The third Labor speaker at CMPM2014 is Kaila Murmain, NSW Labor's Assistant General Secretary. She begins by outlining the current political environment in NSW, which has been difficult for Labor following the 2011 landslide towards the Liberals; at the next election Labor would need to regain some 27 seats to win. There has been a need to rebuild with the help of strong local candidates.

One focus of this rebuilding is to attract strong small local donors for the Labor campaign. This is difficult given the considerable lack of trust Australians have in politics and politicians, and the lack of attention now being paid to political messaging in the mainstream media. Volunteers are therefore now the party's biggest asset, and the branch structure has become a crucial tool again.

Well-performing Labor candidates in the last NSW election did a great deal of doorknocking and other local campaigning; this balanced out some of the negative perceptions about the Labor party overall. Experiments with more direct member involvement in preselections and leadership choices are also designed to change how Labor is perceived.

Campaigns in NSW Labor are run through the Sussex St head office, from where volunteers are working in an organising centre to run the phones and engage in other forms of outreach. In fact, in recent months, Kaila says, hundreds of non-Labor members have come to Sussex St to volunteer their services. And Labor branding is also being recovered and unified to generate a new sense of unity.
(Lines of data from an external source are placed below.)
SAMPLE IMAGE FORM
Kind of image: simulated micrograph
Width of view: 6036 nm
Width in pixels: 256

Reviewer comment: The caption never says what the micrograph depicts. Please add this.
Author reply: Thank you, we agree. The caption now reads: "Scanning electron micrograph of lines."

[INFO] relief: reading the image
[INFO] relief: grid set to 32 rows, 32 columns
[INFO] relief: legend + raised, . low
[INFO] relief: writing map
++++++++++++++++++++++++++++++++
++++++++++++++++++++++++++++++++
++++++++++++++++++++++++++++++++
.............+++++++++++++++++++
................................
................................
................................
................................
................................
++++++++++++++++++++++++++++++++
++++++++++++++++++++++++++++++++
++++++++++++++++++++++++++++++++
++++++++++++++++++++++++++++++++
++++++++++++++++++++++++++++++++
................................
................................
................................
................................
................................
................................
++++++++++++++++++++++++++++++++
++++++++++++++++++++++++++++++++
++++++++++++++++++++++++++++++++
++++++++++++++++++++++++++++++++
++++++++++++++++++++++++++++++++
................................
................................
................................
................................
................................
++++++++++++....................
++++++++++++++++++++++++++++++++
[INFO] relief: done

The party dipped below 11,000 registered members in 2011, and the new mechanism for directly electing the federal Labor leader helped reverse that trend; community preselection processes in local electorates also helped. Letters and leaflets were especially useful in informing Labor voters about this new opportunity. And this may also help in finding more appeals candidates, with whom voters connect.

Kaila also notes the increased trend towards voting ahead of the actual Election Day. All parties are now engaging with this trend, which must force a change in campaigning: what's the point of last-minute advertising and late campaign launches if so many votes have already been cast? Similarly, as online voting mechanisms become available, how are parties able to connect with these voters if they are no longer physically present at a booth?